Ok I am in a much better mental mood tonight, mostly due to my wt loss. It again is all about control: I don't have an easy way to fix all the big problems in my life so I focus on the one thing I can control, my wt. It really is an effective coping skill. Wellanypsycobabble, I do have some big problems right now with money. Basically I can pay all my regular bills but that leaves no money for gas or food. I will look through my notebook I use to keep track of money and see how much will need to make it til next payday. I have a few ways I can get money but I hate each option. Let's see:
Sell my plasma for 20 bucks a "donation" up to 3x a week
Let my nephew sell some stuff for me
Borrow from family
Each option sucks balls and makes me feel scummy.
Ok if I put $18 in the bank nothing will bounce and I will have $12 left. I need at least $100 for gas and at least $50 for food and stuff. So I am short $138. Awesome. I really don't want to go give plasma it is such a gross sensation and process. I guess I could ask my mom since she owes me $1000. I just don't know if she has it give yet. Eh.
Well anyway I realized that in 37 days I lost 7lbs, which is honestly sad. I used to drop that in 2 weeks. I am going to focus hard to get down to my 1st goal of 115 then 110. MY ideal for myself is 99lbs but I am not sure if that will be feasible now that I am married and my husband sees me naked. Same reason I can't cut anymore. I know pluck hair with tweezers form sensitive areas or I would have to cut and make it look like it happened at work which would be hard.

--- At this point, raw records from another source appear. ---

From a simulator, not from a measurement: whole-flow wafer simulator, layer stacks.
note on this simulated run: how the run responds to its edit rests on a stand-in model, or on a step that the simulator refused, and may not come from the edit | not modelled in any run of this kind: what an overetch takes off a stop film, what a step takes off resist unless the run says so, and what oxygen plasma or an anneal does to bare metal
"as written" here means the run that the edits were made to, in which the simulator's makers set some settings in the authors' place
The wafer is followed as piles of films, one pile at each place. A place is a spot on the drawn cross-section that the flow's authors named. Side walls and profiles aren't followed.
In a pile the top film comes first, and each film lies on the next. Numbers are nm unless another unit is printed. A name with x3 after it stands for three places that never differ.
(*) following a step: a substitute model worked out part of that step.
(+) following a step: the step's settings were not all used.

I have 6 weeks till the bridal shower in NY that I MUST look thin for no matter what. I will be wearing something awesome (not sure what) with spanks to make sure I look as good as possible. I need to be between 110 -115 for that day. Then I can start looking for dresses for the summer weddings.
And I have to thank "does it even matter" for reading this verbal vomit and sharing the awesome knowledge of bronks! I think I need a better nickname for you.